The New Brighton Pier
The New Brighton Promenade Pier was built in 1867 adjacent to the ferry pier on the north side. It was opened on the 7th September, 1867 and completed on the 9th April, 1868. It was 550 feet long and 70 feet wide. It had a pavilion where the pierrots, Aldeler and Sutton took their shows from the beach. The entrance was through the turnstiles on the ferry pier and people entered as they came off the ferry boat. In the early days, this was the only entrance the promenade pier ending some yards from the promenade. There were Smoking rooms and Rest rooms on the pier and when alterations were carried out in 1913 a new Pavilion was built.
The pier closed in 1923 and four years later the Wallasey Corporation became its new owners and re-opened it with its own entrance from the promenade. The whole of the pier was rebuilt in 1931 at a cost of £45,000.
Picture of the Pier looking down from Victoria Road
The Pavilion Theatre
As in other resorts the pier had its own theatre, it was not built to high standards but some good turns could be seen on its stage. The theatre was about 130 feet in length and was used for Concerts, Flower Shows and the like. Various shows were held there during the 1800's and towards the end of the century.
At the end of the 1908 season the theatre was closed down for general improvements on the decor, seats and stage, there was even heating installed!! The theatre reopened on 15th March 1909 .
Some early films were shown between acts and a short season of plays were staged, in the winter now the theatre had heating installed pantomimes were performed with great success.

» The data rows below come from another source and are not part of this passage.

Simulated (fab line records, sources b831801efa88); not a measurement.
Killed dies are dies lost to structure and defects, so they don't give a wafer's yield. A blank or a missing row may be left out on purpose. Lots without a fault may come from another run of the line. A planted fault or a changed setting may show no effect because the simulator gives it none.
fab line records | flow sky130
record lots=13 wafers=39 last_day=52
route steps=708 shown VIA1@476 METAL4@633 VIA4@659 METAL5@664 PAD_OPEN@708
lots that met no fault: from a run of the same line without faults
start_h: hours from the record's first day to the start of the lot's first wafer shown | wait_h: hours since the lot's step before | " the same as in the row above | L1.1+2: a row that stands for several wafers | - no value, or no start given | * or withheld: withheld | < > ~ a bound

As other theatres on the resort attracted larger crowds the Pavilion theatre died off and was eventually closed in 1923.
End of the Pier
The closure of the New Brighton Ferry affected the life of the promenade pier. Fortes Limited became the owners in 1968, carrying out repairs and it continued for a time, but it was not a paying proposition. After much discussion, the pier was dismantled in 1978, the ferry pier having been demolished some five years earlier.